The park seemed to have a strange hush over it, as if God himself had shushed it like an unruly child. As I looked down the steps at the expanse of the night sky and the Bethesda Fountain and the lake reflecting the lights from The Boathouse, it was hard to tell if I was looking at a picturesque view of nature or a natural view of a picture.
When I got to my tree friend, I greeted him in the usual manner and leaned my back against him. He wrapped his arms around me and embraced me in a vacuum where the silence was deafening. It was as if I had entered the Creation of the universe and was at the “In the beginning…” part of the story.
In the beginning God created the heavens and the earth. The earth was formless and void, and darkness was over the surface of the deep, and the Spirit of God was moving over the surface of the waters.
And then suddenly my tree friend became God and said, “Let there be light” and a planet that was pregnant with possibility gave birth to Life. He pointed his conductor’s baton upwards and a slight wind arose and the rustling of branches broke the silence. Next he aimed his attention at the lake and a duck added his instrument to the music of the night. He then directed his stick into the distance and stirred awake the motor of a car. One by one he invited the musicians to join in and music started to fill the air and soon the once tranquil park was alive and thunderous with a full orchestra.
My tree friend was showing me how our ears have become deaf to the melodies that consistently play for us. By stopping the music altogether and then by adding one piece at a time to the ensemble, I could not only appreciate the song as if for the first time, but I could also discern each player who played their part in the Universal Company and what formerly sounded to me just like noise, now was a beautiful composition of harmony.
Each day we melt down individual contributions to the whole like crayons from a 64-piece set until they are a uniform brown mess. Lacking an appreciation for the coloring that each individual piece adds to the box, our drawings become nondescript. We seek Oneness yet in that Oneness we blind ourselves the ability to discern and appreciate our incomparable…and beautiful…differences.
And so we seek to limit the multitude of expressions of the spectrum—from Aquamarine to Denim to Navy to Turquoise—to only one ray of color that we call “Blue.” What was once a rainbow of manifestation now has become a uniform white light. And we are told that this is the ultimate goal, to come together and dissolve our uniqueness into blandness.
Without the individual trees, you don’t have a forest. Without the mountains and the sky, you don’t have a vista. And without the individual, you don’t have the whole.
My tree friend showed me that it is only when we honor each separate being as a part unto itself by listening to his music without trying to change his instrument or melody, that we can unite into a collective unit whose multitude of hues and shades and musicality can combine to draw any picture or play any song we can imagine from the infinite Source of our creativity.

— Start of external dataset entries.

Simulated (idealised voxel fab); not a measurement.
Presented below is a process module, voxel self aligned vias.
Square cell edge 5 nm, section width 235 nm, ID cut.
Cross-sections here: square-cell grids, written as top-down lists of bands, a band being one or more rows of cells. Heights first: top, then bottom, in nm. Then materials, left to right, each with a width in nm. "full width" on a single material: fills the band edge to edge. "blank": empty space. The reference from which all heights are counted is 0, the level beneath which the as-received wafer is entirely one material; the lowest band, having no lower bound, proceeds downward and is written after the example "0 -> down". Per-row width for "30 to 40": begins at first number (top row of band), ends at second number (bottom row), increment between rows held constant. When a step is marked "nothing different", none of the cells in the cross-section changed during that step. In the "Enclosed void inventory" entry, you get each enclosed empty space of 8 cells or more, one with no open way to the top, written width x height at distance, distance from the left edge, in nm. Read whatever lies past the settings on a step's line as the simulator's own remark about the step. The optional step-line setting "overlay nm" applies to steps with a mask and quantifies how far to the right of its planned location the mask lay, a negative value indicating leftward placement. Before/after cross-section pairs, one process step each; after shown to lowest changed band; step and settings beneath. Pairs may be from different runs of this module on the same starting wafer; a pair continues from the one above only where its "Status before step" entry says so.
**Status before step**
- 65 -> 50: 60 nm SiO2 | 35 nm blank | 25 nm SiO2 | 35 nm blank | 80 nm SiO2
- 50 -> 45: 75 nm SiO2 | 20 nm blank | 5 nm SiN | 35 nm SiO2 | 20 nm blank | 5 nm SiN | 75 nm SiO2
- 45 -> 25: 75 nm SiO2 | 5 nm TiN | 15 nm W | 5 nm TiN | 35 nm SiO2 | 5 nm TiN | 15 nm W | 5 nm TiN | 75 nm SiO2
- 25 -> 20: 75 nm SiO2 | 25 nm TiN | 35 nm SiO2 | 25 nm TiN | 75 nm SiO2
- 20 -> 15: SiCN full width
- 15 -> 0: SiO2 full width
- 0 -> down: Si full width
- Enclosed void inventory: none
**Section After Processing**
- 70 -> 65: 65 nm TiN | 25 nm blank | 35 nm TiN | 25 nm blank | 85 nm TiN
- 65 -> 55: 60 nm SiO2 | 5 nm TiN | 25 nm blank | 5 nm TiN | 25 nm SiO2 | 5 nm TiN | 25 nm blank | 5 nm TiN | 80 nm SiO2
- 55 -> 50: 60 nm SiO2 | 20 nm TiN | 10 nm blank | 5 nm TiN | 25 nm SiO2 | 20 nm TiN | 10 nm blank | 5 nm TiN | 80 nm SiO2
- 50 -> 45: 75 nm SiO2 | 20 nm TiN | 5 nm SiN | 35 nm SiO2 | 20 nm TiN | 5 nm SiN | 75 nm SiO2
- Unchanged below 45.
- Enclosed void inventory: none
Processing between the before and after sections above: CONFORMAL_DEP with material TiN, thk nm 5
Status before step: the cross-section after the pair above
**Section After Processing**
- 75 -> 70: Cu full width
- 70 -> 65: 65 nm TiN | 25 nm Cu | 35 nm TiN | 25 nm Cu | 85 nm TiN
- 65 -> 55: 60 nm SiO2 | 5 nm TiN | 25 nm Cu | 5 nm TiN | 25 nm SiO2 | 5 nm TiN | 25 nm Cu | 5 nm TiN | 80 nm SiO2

He showed me that we are God and perhaps we have forgotten to start “In the beginning” and are trying to color our world with a brown piece of collective wax we call Oneness and instead of conceiving a paradise, we are creating a world of mediocrity.
“It is through the contrast of living in separate vessels that we [understand] our Divine connection more exquisitely.”
2012 Atlantean Revelations by Sri Ram Kaa & Kira Raa
Thanks for that.
You remind me that “the named is mother to the ten thousand things,
but the unnamed is the origin to all heaven and earth.” and that dancing in the field of dreams is what it’s all about. Or, maybe, that’s the hokey pokey.
Dancing is always good, whether in a “field of dreams” or a field of flowers. And when you dance completely, you forget to even care if the field is a dream or real, part of the waking dream or part of the sleeping reality.
http://www.youtube.com/watch?v=kA42VrqGKd4
Even the fact that that clip came from the New World Order Satan’s lair of Warner Brothers can’t stop it from being pretty cool. That penguin dancing is what it’s all about! Uh, actually, the hokey pokey is what “it’s all about,” but you get the point
.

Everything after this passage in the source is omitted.